Lead Artist: Mish Gregor. Sydney Opera House. 28-31 Aug, 2024.
Sydney Opera House’s UnWrapped season is underway, giving independent creators the chance to produce groundbreaking, unique works in its hallowed halls (well theatre spaces), and first up is Mish Grigor’s Class Act. Using the tale of My Fair Lady to attack the insidious class divide in Australia, and particularly the arts industry, Grigor channels her rage into a funny and sometimes uncomfortable 60 minute long show.

If you think Australia doesn’t have a class divide then you’ve been buying into our own national propaganda. Sydney-siders are quick to break into tribal lines based on income or geography. It’s Westies and Bogans vs the Eastern Suburbs and Northern Beaches. Home-owners vs renters. Loewe vs Lowes. We don’t use the same language as Britain’s entrenched divisions, but they exist here in subtler ways.

Under the direction of Zoey Dawson, Grigor and dancer Alice Dixon ease you into the story with visual gags and witty asides, slowly drawing the parallels to modern Australia that grow deeper as the show goes on. As Grigor and Dixon twist the narrative, and break any pretence of a fourth wall, it becomes clear that we are not here to passively observe. We, the comfortable theatre goers, are under the microscope.
As Grigor transposes her own story into that of My Fair Lady, she makes us squirm in our seats. Wisecracks about poverty and privilege are pointed back at us. The codes of our bourgeois existence, our Ottolenghi salads, holiday homes and, well, shoes, make us the butt of the jokes. Grigor breaks the unspoken code of the theatre. She is not “one of us” (middle-class), she is “one of them” (the poor). While, like Eliza Doolittle, she can speak the language, wear the clothes and enter the ballroom like all the other posh women, she might end up skipping the hors d’oeuvres and just “eat the rich” instead.

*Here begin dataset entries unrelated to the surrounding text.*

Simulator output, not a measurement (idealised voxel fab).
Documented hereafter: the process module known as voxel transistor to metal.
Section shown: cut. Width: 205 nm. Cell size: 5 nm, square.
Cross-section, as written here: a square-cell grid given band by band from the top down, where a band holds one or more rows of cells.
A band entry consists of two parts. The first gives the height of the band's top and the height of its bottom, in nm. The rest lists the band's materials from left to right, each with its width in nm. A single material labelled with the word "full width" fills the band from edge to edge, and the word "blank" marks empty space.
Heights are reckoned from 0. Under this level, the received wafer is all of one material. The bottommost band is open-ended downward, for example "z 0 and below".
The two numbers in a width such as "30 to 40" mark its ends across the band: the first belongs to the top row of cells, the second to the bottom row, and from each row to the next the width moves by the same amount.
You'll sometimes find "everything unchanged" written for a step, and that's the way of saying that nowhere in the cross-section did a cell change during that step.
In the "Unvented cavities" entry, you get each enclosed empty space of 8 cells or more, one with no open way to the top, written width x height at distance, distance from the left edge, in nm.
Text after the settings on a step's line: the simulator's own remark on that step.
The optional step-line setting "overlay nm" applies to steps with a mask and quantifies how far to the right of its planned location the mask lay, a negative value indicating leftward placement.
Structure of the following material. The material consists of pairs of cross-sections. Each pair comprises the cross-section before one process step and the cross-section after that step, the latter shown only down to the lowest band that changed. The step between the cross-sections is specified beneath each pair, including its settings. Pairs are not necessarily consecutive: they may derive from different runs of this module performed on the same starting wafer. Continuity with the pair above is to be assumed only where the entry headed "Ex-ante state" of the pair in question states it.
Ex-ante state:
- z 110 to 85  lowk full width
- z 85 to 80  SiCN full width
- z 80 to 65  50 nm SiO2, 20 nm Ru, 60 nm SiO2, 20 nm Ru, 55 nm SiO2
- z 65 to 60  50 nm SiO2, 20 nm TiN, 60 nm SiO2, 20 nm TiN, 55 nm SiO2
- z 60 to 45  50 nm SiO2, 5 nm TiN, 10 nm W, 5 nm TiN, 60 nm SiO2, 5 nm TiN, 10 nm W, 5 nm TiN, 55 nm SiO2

There is an element of Gen Z “trauma-bragging” but somehow the show strikes an uncanny balance between entertaining and damning us all. At a time when it seems only the rich can afford to go into the arts, this performance piece makes sure we know how damn lucky we are to afford the luxury of a show (at the Opera House no less), especially for those who paid for the deluxe High Table seating at the very front.
Class Act is refreshing and confronting. With smart directorial choices and two performances that sit right on the edge of many peoples comfort zone, it’s the kind of show that constantly challenges and surprises.